I thought I was misreading the words in her email, but, no, they were clear. Every time I read that one sentence, it meant her husband was not alive. It is so difficult to emotionally comprehend that the student with the bright blue eyes, big smile, and mind whirling in vibrant thought could be gone already. That's how I will always remember Stu. He often looked like his world was being lit up and expanded.
In the first couple classes of the personal finance course, Trudy sat with her head in her hands, obviously wondering if any of this material was going to help considering the hole they found themselves in. Stuart listened quietly, looking like he was just waiting, expecting, hoping that if they hung in there, something was going to click and catapult them.
Trudy and Stu became some of my favorite people. In our three months together, they came a long way in their financial journey, from hopelessness to peace. Their changed countenances were evident to everyone in class. My heart leapt in my chest every time I heard them share victories. Trudy exclaimed in several of our later classes, "We are for the first time in our marriage on the same page! I have peace, financial peace!"

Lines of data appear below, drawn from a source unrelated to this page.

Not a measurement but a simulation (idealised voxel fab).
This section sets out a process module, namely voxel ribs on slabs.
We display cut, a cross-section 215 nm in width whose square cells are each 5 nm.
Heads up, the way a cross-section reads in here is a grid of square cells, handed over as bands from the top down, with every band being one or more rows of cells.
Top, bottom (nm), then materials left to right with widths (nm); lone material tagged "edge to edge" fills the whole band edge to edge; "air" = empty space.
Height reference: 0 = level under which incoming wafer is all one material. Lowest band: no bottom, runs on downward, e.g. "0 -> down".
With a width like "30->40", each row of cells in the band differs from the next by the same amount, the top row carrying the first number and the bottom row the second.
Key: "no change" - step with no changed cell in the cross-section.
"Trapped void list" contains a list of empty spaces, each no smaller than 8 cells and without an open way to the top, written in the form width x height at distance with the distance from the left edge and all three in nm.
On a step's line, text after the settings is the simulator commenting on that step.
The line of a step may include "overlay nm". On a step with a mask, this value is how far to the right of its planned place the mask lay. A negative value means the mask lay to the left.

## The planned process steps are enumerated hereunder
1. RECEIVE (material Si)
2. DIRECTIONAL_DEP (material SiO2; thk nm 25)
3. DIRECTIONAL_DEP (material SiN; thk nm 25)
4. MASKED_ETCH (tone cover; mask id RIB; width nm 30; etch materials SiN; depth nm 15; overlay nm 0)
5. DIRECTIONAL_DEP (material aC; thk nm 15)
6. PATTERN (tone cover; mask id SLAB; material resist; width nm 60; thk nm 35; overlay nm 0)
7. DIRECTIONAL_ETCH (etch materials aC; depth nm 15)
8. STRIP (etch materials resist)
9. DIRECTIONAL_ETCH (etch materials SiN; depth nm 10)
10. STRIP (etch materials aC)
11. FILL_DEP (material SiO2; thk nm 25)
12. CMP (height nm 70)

I am tearful thinking of their progress, and I have mixed feelings. Separated just when they have reached a place of increased unity? Or, YES! They got to enjoy another level of unity and awareness before being separated for a time! It is in the perspective, isn't it? (Isn't everything?)
A measure of comfort to me comes in the joy of playing a part in some of their peace, some of their hope, and some of their healing. My heart aches and my eyes weep, but I am also humbled to have witnessed a handful of the wonderful growth moments Stu and Trudy shared together.
The reason I do this work is to bring peace and hope into the lives of families. This is part of my God-given mission. Life is too meaningful to let the distractions of money problems dull family relations and experiences on this earth. While I know there are many types of assaults on the family unit today, I feel a duty in arming families against at least one of the fiery darts of the adversary.
May you and I keep moving forward on our journey of peace in this life.